LINCOLN — Nebraskans could be heading to the polls in 2016 a month earlier than usual for the primary election.
Some state lawmakers and leaders of both major political parties have begun talking about the possibility of moving up the primary for the next presidential election year.
State Sen. John Murante of Gretna is promoting the idea because, he said, an earlier primary could attract more attention from presidential candidates.
Nebraska's current primary — scheduled for the first Tuesday after the second Monday in May — is one of the latest in the presidential race.
“By the time Nebraska rolls around, the race for president is almost always over,” Murante said. “We are at the end of the process. Therefore, we are irrelevant.”

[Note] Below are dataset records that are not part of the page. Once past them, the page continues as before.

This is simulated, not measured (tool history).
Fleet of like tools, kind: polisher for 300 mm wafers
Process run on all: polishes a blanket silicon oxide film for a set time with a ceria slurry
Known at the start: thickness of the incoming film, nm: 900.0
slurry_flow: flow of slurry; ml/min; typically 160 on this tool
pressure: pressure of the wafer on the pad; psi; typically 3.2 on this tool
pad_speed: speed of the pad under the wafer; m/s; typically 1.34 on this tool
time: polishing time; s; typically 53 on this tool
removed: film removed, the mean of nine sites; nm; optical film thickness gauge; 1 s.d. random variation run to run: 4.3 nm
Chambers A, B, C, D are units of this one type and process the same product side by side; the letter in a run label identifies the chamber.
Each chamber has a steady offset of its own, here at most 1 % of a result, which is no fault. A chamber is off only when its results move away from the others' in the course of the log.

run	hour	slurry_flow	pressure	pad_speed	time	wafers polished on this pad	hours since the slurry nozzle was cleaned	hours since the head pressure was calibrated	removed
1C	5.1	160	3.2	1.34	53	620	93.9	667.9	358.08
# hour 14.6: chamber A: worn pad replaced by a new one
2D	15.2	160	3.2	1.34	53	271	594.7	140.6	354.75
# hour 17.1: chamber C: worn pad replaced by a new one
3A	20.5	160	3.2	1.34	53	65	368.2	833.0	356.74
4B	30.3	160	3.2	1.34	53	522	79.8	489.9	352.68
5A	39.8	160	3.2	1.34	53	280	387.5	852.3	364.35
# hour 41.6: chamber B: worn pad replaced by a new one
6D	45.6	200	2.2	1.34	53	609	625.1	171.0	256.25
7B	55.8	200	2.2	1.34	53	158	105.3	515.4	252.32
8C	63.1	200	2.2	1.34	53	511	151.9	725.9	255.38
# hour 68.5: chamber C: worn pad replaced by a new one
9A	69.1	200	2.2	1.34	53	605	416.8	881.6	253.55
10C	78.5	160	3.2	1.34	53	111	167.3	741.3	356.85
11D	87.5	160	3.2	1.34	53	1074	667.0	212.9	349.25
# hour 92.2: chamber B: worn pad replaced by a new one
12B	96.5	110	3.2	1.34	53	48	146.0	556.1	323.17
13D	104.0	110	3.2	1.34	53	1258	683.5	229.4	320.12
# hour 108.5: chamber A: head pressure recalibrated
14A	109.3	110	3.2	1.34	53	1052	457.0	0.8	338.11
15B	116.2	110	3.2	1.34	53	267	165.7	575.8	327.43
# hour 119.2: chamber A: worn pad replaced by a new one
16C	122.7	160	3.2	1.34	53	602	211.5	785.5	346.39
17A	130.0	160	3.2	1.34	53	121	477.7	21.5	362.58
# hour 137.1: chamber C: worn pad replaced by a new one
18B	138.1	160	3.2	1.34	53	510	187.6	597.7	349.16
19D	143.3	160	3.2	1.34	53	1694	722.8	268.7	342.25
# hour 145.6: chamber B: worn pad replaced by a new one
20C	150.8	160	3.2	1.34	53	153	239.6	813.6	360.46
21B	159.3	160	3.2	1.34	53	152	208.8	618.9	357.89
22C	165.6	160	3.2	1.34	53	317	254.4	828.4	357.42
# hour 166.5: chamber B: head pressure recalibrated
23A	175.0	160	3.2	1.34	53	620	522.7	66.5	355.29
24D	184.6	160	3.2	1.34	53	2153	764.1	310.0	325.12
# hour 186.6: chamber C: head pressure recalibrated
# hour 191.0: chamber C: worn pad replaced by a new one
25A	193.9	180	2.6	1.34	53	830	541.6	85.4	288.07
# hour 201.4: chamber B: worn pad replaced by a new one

He wants to move the primary to the first Tuesday after the second Monday in April — which would put Nebraska closer to the middle of the presidential race.
Murante said he is finding many people warm to the idea.
“The more we talk about it, the more steam it is picking up,” he said.
Murante, a Republican, said there is interest from both Republicans and Democrats. Support from both parties would be needed to change the state law setting the primary date.
Vince Powers, chairman of the Nebraska Democratic Party, said he has long favored the move.
He proposed the same idea in 2007 to increase Nebraska's relevance in the presidential race but was met with resistance from Republicans. Unable to change the primary date, the Democrats instead switched to a caucus system for choosing delegates to the national party convention.
Nebraska Democrats plan caucuses again in 2016, but Powers said he would still like to see an earlier primary date.
“We think Nebraska should be relevant,” he said. “I've always felt that Nebraskans have the most common sense in the country, and our voice should be heard.”
J.L. Spray, chairman of the Nebraska Republican Party, said an earlier primary would give the state more voice as well as help the state parties meet deadlines set by their national parties.
The national GOP convention in 2016 will probably be held in late June. That means Nebraska Republicans could face a real time crunch trying to choose delegates with a May primary.
A bill worked out by the two parties and introduced by Murante would give the parties more flexibility in how and when they chose delegates.
But Legislative Bill 1048 would also require that 80 percent of delegates be committed to a presidential candidate based on the primary election or caucus results. The parties would determine how the other slots were filled.
Current law has no requirement for delegates to abide by primary or caucus results.
Not everyone is on board with the idea of moving Nebraska's primary, though. Secretary of State John Gale, the state's top election official and a Republican, was noncommittal.
“There is too much up in the air between the national political parties and their game plans to know yet whether there is a need to change our Nebraska primary,” he said. “However, as the primary election date is set in state statute, it can certainly be changed by the Legislature.”
Gale noted that the move would involve more than just changing the election date.
Lawmakers would also have to move up other steps in the election process, such as the deadlines for candidates to file for office and for election officials to certify ballots.
Sen. Bill Avery of Lincoln, a Democrat and chairman of the Government, Military and Veterans Affairs Committee, was skeptical whether there was enough interest in the idea among legislators.
Vic Covalt, a former Nebraska Democratic Party chairman, said an earlier primary election would create too many problems for state and local races.
“Our entire electoral system is based on a May primary and a November general election,” he said. “Moving the primary isn't the answer. It just disrupts too much stuff.”
That disruption could be avoided by having a separate presidential primary, as is done in some states.
But Murante, Powers and others ruled out that possibility, saying two primary elections would be cost-prohibitive and most likely would reduce voter turnout.
Omaha Sens. Scott Lautenbaugh, a Republican, and Heath Mello, a Democrat, both said candidates and voters could adjust to an April primary as long as other deadlines were moved up.
“I don't see it as a major deterrent for people wanting to run for office,” Mello said.
State senators running for re-election would face the biggest difficulties because an April primary date would fall near the end of the legislative session.
The proposed change would put the 2016 primary on April 12. In 2018, it would be on April 10.
Legislative sessions in election years last 60 legislative days and typically wrap up in mid-April. The session this year is slated to end April 17.
But Mello said future legislative speakers could work around the primary when setting the schedule. Murante said he has not heard much concern from fellow lawmakers.
Although there is no legislative bill to change the primary, Murante said supporters are looking at offering the idea as an amendment to LB 1048.
He expects that a public hearing would be held on the amendment because it would be a significant change in the bill.